Space

June 21, 2013

Aerojet Rocketdyne successfully completes first in a series of full-motion tests on America’s next rocket engine

The leading rocket engine manufacturer Aerojet Rocketdyne announced June 21 that it successfully completed the first in a series of full motion hot-fire tests on the J-2X engine at John C. Stennis Space Center in Mississippi.

NASA has selected the J-2X as the upper-stage propulsion for the evolved 143-ton (130-metric ton) Space Launch System (SLS), an advanced heavy-lift launch vehicle.

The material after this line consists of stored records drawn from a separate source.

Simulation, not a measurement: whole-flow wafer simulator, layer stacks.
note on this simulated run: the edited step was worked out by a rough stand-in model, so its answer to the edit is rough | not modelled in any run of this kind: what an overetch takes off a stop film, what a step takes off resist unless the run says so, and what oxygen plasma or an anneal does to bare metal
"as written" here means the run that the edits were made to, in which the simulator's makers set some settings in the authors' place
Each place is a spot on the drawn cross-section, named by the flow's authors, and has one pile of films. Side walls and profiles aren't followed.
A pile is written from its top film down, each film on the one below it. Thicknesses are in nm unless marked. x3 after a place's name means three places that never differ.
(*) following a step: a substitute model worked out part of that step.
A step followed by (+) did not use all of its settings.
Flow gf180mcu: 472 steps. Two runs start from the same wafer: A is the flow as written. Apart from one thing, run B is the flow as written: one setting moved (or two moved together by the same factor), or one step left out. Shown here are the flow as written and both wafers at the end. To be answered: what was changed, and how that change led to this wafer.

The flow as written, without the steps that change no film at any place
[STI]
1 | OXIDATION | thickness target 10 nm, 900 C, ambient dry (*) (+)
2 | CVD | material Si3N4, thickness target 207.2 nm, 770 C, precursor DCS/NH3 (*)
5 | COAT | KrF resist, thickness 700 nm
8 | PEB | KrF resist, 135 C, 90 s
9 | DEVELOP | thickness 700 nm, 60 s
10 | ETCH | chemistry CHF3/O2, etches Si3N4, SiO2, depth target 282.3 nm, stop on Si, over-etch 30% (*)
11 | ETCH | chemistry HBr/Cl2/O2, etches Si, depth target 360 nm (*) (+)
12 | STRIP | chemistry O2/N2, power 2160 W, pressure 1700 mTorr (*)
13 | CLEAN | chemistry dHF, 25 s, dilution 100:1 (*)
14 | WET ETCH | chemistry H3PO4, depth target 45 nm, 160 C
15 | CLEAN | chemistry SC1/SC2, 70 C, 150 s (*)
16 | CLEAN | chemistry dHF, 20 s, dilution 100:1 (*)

“This successful test was extremely important in that it provided valuable information on how the engine will operate during flight as it steers humans aboard the Space Launch System to destinations beyond low-Earth orbit and ultimately to Mars,” said Walt Janowski, program manager, Aerojet Rocketdyne.

“The live fire also gives us an opportunity to ensure that the A-1 test stand, where the J-2X was gimbaled, will be ready to test the RS-25 engines, which will be used to power the core stage of the SLS in 2017.”

The A-1 test stand allowed engineers to gimbal, or pivot, the J-2X engine during a live firing, and to test the range of motion for the engine’s flexible parts. Gimbal tests on that stand were last performed on the Space Shuttle Main Engines, which powered all 135 space shuttle missions with 100 percent ascent mission success. Those engines, also called RS-25s, will return to the test stand in 2014 for use on the core stage of the SLS.